Small-Town Style Gives Lift To Hanover Exec's Career
Kenneth W. Keller is responsible for Manufacturers Hanover Trust Co.'s commercial business in Brooklyn, a New York City borough of 2.3 million people, as well as in Staten Island and parts of Queens. But he says he views himself as "a small-town banker working for a big bank."
The small-town attitude has pushed Mr. Keller to the forefront of the local business community as chairman of the Brooklyn Chamber of Commerce. His two-year term began on June 1.
Mr. Keller, 54, has spent his entire 32-year career with Hanover, beginning as a management trainee in 1959. He is currently a senior vice president in the New York banking division. Allowing for some minor adjustments in the wording of his title, he expects to continue in the post when Manufacturers Hanover Corp. completes its pending merger with Chemical Banking Corp.
"I like to think of Brooklyn as its own town," he said in an interview in his downtown office. Although the borough has 33,000 businesses, Mr. Keller pointed out that most are "mom-and-pop retail stores that look on our people as local bankers.
"We get away from saying we're just lenders," he said. "As relationship managers, our full menu includes cash management."
His activity in the Chamber of Commerce is at his own initiative, he said. "But the bank supports me.
"What's good for the business community is good for us," he said. "Manufacturers Hanover has been active in the Chamber of Commerce forever."
Involvement in such community organizations is "all part of being good corporate citizens - we're in Brooklyn for the long run."
Mr. Keller has been active in the organization since 1979. "Yes, I have to give some time to it, but it's rewarding. There's a personal satisfaction. It's an honor to be chosen as head of the chamber, with its members of all sizes and shapes," he said.

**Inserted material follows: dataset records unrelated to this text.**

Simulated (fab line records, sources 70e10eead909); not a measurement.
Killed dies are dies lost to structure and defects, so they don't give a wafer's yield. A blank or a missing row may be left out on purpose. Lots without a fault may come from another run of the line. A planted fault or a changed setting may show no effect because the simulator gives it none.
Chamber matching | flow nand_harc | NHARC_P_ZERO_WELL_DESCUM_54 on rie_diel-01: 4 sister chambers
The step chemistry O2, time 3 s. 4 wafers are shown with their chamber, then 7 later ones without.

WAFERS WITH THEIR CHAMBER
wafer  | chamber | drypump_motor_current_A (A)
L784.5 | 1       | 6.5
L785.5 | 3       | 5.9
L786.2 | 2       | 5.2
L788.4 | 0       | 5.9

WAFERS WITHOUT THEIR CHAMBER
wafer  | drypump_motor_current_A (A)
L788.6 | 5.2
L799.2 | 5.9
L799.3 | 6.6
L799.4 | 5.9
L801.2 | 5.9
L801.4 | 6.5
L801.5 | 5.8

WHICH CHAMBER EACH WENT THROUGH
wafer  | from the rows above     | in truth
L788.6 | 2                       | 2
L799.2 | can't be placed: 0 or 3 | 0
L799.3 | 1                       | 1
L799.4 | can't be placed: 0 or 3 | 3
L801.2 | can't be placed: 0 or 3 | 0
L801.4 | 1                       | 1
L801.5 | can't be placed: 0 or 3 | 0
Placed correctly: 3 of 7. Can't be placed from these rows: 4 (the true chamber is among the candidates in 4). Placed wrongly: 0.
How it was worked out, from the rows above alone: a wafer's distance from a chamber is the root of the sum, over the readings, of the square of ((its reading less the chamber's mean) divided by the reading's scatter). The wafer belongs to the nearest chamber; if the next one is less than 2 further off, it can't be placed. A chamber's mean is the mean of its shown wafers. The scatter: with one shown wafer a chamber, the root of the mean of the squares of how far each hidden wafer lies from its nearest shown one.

The chamber's broad-based membership, according to Mr. Keller, makes it a well-respected advocacy group: "It provides unparalleled access to elected officials and administrative agencies - helping its members cut through bureaucratic red tape, organizing networking functions to help members promote their products and services."
Mr. Keller recently accompanied Howard Golden, the Brooklyn borough president, on a visit to Brooklyn's sister city - Anzio, Italy.
"We're fortunate that [the chamber] has been a very active, well-run organization - probably one of the fastest-growing in recent years: 1,500 members, with a full-time president and staff," Mr. Keller said.